Johannesburg – This week’s hush-hush visit by International Monetary Fund Managing Director Christine Lagarde to Pretoria (between stops in Ghana and Angola) is mysterious. In contrast to last week’s IMF press briefing claim – “Madame Lagarde will hold meetings with the authorities, as well as fairly extensive meetings with the private sector, civil society, academia, women leaders, and of course the media” – there’s a complete information void here, with no public events scheduled.
An open, frank public discussion about the IMF’s regrettable history and current agenda is sorely needed, in a context where a few honest politicians and officials are belatedly struggling to reverse what is termed “state capture” and return stolen funds to the taxpayer. Undoing a decade of looting by former President Jacob Zuma and the Gupta empire (three immigrant brothers plus hundreds of hangers-on) is no small task.

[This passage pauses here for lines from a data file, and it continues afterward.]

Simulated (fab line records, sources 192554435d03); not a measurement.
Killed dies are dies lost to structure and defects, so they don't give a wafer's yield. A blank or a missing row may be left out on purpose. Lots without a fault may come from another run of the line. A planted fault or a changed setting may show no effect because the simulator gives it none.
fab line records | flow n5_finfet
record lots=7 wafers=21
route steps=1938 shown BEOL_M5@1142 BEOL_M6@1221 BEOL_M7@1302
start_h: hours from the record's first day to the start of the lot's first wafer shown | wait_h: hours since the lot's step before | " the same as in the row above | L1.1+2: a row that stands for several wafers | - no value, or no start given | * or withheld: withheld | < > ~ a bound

Hence it is perhaps with discomfort that Lagarde will meet one of the main post-Zuma/Gupta leaders, Finance Minister Tito Mboweni, who twice (in 2013 and 2016) tweeted about Lagarde’s own corruption trial in France. She was found guilty of ‘negligence’ for gifting $430 million to a tycoon – Adidas founder Bernard Tapie – who donated to her Conservative Party when she was finance minister (in 2017 he was forced to pay back the French state).
Retribution for corruption is indeed in the Pretoria air. Two months ago, Mboweni replaced Nhlanhla Nene, who resigned in disgrace over lying about his secret Gupta meetings. But is Mboweni himself arranging a secret bailout deal, as happened in December 1993 when the IMF granted an infamous $850 million loan – a “Faustian Pact” (according to former Minister of Intelligence Ronnie Kasrils) replete with Washington Consensus promises – to outgoing president FW de Klerk, so as to “instil global financial confidence” in the incoming Mandela government?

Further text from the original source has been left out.